Graph Algorithms

What is a graph ?

A graph is an abstract notation used to represent the connection between pairs of objects. It can be used to represent networks: systems of roads, airline flights from city to city, how the Internet is connected, or social connectivity on Facebook, Twitter, etc. We use some standard graph algorithms to solve these otherwise difficult problems.

Representing Graphs

Graphs represent pairwise relationships between objects. Graphs are mathematical structures and therefore, can be visualized by using two basic components, nodes and edges.

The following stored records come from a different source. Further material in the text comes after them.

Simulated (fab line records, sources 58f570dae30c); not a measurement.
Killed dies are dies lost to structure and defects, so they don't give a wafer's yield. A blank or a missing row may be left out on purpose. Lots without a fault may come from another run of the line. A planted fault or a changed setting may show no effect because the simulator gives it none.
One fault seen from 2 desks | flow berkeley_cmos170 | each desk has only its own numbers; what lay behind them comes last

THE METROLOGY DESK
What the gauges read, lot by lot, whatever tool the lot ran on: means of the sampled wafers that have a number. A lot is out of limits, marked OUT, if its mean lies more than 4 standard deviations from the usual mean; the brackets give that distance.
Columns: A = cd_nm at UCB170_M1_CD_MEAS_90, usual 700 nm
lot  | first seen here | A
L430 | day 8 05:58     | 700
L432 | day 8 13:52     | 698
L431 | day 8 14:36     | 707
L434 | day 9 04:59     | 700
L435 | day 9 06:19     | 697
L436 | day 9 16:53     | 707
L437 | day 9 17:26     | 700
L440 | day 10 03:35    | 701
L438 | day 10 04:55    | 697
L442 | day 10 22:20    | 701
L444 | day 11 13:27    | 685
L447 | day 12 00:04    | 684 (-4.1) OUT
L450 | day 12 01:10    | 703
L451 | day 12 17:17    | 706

Graphs can be represented as an adjacency matrix or adjacency list.

Adjacency list

An adjacency list is used to represent a finite graph. The adjacency list representation allows you to iterate through the neighbors of a node easily. Each index in the list represents the vertex and each node that is linked with that index represents its neighboring vertices.

Adjacency matrix

An adjacency matrix is a square matrix labeled by graph vertices and is used to represent a finite graph. The entries of the matrix indicate whether the vertex pair is adjacent or not in the graph.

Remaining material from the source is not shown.